Invited by Egyptian President Mohammed Morsi to a debate on the $4.2 billion hydroelectric dam that Ethiopia is about to start building across the Blue Nile, one of the two major tributaries of the Nile, the participants openly called for military action against Ethiopia.
They were unaware that the debate was being broadcast live on Egyptian state television and spoke their minds freely about allying with “Somalia, Eritrea and Djibouti, to use them as bases against Ethiopia” and “interfering in the internal affairs of Ethiopia” by supporting rebel troops fighting the Ethiopian government.
All of this was said without drawing any objection from President Morsi. Though at the end of the debate, the Egyptian president did say that he would not engage in aggressive acts against Ethiopia. Still, a statement released later from his office said: “Egypt will never surrender its right to Nile ware and all options [to safeguard it] are being considered.” A difficult balancing act a week after Ethiopia announced that they had already started diverting the flow of Nile to prepare for the building of the dam.
The standoff is two years in the making, when Addis Ababa announced the construction of what would become Africa’s biggest dam on the Blue Nile, which takes its source in the Ethiopian highlands. The dam will produce 6,000 megawatts – enough electricity for the 85 million Ethiopians, with some left over to sell to neighboring countries.
It was a decision that did not please Egypt, which for decades now has been used to enjoying the waters of the Nile without having to ask its neighbors for permission.
Becoming a developed nation
Indeed, Cairo has been challenging the project by waiving a 1929 agreement that gave Egypt and Sudan rights to the Nile water, with Egypt allowed to take 55.5 billion cubic meters out of 84 billion cubic meters in total.

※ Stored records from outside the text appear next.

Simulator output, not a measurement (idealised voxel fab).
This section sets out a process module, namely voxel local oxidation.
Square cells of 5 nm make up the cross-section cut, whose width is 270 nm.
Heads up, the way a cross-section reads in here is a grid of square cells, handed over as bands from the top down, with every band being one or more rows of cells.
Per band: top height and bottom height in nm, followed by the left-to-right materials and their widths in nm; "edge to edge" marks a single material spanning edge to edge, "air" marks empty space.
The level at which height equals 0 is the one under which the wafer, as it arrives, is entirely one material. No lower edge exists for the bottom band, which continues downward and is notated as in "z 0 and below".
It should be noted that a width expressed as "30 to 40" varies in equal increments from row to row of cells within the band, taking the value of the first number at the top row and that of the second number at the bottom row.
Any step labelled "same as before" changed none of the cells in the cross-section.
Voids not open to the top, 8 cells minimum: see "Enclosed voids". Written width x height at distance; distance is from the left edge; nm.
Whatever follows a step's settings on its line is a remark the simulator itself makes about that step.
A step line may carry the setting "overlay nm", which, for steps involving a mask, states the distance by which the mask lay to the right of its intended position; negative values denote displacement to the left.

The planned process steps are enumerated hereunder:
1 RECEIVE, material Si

The construction of Egypt’s Aswan Dam, inaugurated in 1971, allowed the formation of the Nasser Lake and the irrigation of about three million hectares of land. Egypt is worried that building their own dam, the Ethiopians risk drying up the part of the Nile that flows into Egypt. Not true, says Abdulhakim Mohammed, head of construction at the Ethiopian electricity company (EEEPCo): “Without the dam, the flow is very low during the dry period and very high during the monsoon, to the point of causing floods. The dam, which will not be used for irrigation purposes, will regulate the flow according to the needs of its users.”
In 2010, Egypt and Sudan refused to sign a cooperation agreement, which was signed by Ethiopia, Rwanda, Kenya, Uganda, Tanzania and Burundi. “They want to maintain the status quo,” says Debay Tedesse, a researcher at the Institute of Security Studies (ISS) at Addis Ababa. “Under President Mubarak, Egyptians grew up hearing that the Nile is Egypt and Egypt is the Nile. It will take time to change that.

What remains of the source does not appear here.